No one is better living proof of this adage than Mullah Abdul Ghani Baradar Akhund, the 54-year-old co-founder of the Taliban, who returned from Doha (Qatar) to Kabul triumphantly after 20 years on Wednesday, completing his Islamist militia’s lightning recapture of Afghanistan in less than a month.
In contrast, Afghanistan’s Vice President Amrullah Saleh feebly claimed that he is now the ‘caretaker’ President after the incumbent Mohammad Ashraf Ghani Ahmedzai fled the country on Sunday, carrying with him, as the Russian claimed, four big suitcases full of cash, estimated at $ 50 million.
The two Ghanis are as different from each other as chalk with cheese.
For eight years from 2010, Mullah Ghani languished in a Pakistani jail on charges of masterminding the Taliban regime’s ruthless terror campaign against the West and its supporters in Afghanistan when they ruled it from 1994 to 2001. Then the US got him released, took him on board as the chief negotiator of the ‘good’ Taliban, held several rounds of talks in Doha (Qatar), led by US diplomat, Afghan-American Zalmay Khalilzad.
The two sides struck a ‘deal’ during then US President Donald Trump’s administration, which was set in motion by his successor Joe Biden early in 2021.
In May 2021, the US began to withdraw its defense infrastructure from Afghanistan, leading to the Taliban returning to power on August 15, 2021. Now Mullah Ghani is tipped to take over as the next President.
He does not speak English, nor courts the media. His official statements are often laced with Quranic quotes. But he is seen as ‘pragmatic’. In a video message on Sunday, he praised the “unexpectedly swift” Taliban takeover, promising to “serve the Afghan people and set an example for the rest of the world”.
Born in Afghanistan’s central Uruzgan province, Mullah Ghani fought with the Mujahideen against the Soviet army. Then he joined his childhood friend and ‘spiritual leader’, the one-eyed Mullah Umar, also his brother-in-law, to establish the Taliban in 1994. Umar named him ‘Baradar’ (Brother).
When the American-led West invaded Afghanistan in 2001, Mullah Ghani was the Taliban regime’s, Deputy Defence Minister. After the militia’s rule collapsed, his faction sought conciliation with Hamid Karzai, the US-backed President, who hailed from the same Popalzai tribe of the Pashtuns.
But other violent Taliban factions apparently forced his hands. By 2008, he spearheaded the Taliban attacks, devising a strategy called “Ibrat” (warning), envisaging targeted killings, kidnappings, and the use of suicide bombers, against Afghans serving in the Karzai government.
In 2010, the CIA and Pakistan’s ISI “accidentally” found him and arrested him during a raid on a Karachi house. He was released in 2018 at the request of Khalilzad, an ethnic Pashtun from the Noorzai tribe, sent as the US envoy by the Trump Administration. The Khalilzad-Ghani duo is believed to have agreed upon a ‘power-sharing arrangement’ in Afghanistan. Mullah Ghani has since been the Taliban’s political chief, liaising on behalf of the militia with others, including the US-backed government in Kabul.

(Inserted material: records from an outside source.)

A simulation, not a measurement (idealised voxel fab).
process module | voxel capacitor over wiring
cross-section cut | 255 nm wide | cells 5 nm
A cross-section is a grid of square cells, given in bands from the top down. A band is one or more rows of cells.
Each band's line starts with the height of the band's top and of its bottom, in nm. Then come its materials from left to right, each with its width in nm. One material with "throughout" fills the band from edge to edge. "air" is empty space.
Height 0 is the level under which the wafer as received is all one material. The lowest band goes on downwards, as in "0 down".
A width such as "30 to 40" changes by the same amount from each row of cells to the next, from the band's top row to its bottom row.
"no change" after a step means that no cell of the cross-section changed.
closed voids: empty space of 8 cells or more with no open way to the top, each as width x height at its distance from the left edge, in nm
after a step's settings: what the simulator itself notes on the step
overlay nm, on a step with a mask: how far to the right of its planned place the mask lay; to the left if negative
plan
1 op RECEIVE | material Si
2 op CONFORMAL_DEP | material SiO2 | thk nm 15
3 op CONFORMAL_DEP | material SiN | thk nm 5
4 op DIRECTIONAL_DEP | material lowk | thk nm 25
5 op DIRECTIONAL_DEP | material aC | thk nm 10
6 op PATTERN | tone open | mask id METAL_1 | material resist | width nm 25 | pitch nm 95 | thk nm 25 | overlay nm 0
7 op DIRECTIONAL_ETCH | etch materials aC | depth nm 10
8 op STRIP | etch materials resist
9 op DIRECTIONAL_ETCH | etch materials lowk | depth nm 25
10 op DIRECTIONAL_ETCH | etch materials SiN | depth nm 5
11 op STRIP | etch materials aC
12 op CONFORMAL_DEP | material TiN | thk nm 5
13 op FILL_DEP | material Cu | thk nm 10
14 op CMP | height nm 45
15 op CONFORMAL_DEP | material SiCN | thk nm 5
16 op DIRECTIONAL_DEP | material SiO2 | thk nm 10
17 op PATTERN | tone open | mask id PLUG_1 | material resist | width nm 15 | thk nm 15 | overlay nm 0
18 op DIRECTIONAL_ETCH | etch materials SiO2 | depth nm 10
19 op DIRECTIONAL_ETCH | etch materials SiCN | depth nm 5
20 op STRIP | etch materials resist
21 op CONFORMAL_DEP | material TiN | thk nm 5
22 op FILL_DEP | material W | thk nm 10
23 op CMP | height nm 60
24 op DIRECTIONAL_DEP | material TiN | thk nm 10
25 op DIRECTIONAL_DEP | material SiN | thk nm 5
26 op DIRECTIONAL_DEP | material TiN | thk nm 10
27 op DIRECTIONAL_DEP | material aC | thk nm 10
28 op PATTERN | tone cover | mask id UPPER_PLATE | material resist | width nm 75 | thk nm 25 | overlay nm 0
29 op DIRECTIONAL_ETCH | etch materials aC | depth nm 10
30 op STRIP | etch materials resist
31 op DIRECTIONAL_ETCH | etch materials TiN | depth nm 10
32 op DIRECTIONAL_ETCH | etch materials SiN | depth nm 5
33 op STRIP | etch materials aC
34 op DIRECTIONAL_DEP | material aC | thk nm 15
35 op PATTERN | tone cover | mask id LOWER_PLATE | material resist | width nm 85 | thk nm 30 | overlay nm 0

In February 2020, Mullah Ghani signed a ‘peace deal’ with the US, which the Trump administration hailed as a ‘diplomatic triumph’.
He had also met Secretary of State Mike Pompeo, who seemed confident that America could now treat its old foe as a ‘working partner’ of sorts. According to media reports, Pompeo declared: “We welcome the Taliban’s commitments not to host international terror groups including Al-Qaeda.”
The tale of the other Ghani is different.
Mohammad Ashraf Ghani Ashrafzai, the 71-year-old former Professor of Anthropology at Johns Hopkins University in the US, had worked with the UN and the World Bank as well. He served as Afghanistan’s Finance Minister and Chancellor of Kabul University before being sworn in as the 14th President, where he worked from September 29, 2014, to August 15, 2021. At one time, he was even tipped to be the UN’s Secretary-General.
The man who co-wrote “Fixing Failed States: A Framework for Rebuilding a Fractured World,” has now become Afghanistan’s chief villain. Despite being a Pashtun, Afghanistan’s dominant ethnic group, Ghani was seen as an outsider lacking political insights as he became more and more isolated. He had returned to Afghanistan for the first time after over 25 years, in the wake of the U.S. invasion of 2001
In 2017, Ghani told the BBC that he had “the worst job on earth” and claimed that Afghan National Army (ANA) would expel the Taliban, which still dominated the rural areas, by 2021.
When the Trump Administration started direct talks with the Taliban in a bid to end America’s longest war, it shut Ghani out of the process. And when President Joe Biden set a withdrawal deadline for August 31, Ghani resisted calls to step aside and allow a transitional government to take power as the  Taliban made military advances.
Early in August, when the Taliban zeroed in on Kabul, Ghani told the people that he would avoid the fate of former king Amanullah Khan, who abdicated and fled to British India in 1929.
“I will not flee!” he declared on August 4, “I won’t seek safe haven and I will be at the service of people.”
Hours before he fled, he claimed he was mobilizing the ANA forces to defend Kabul, and called for the Defense Ministry to set up telephone lines to help citizens.
After fleeing to an undisclosed destination, Ghani released a Facebook post saying he exited the country to avoid bloodshed, a move that infuriated his cabinet colleagues.
“Ashraf Ghani has betrayed his own motherland, team, and tribe,” Abdul Haq Hamad, a member of Taliban’s media team, told Afghanistan’s Tolo News. “Such treason will always be remembered.”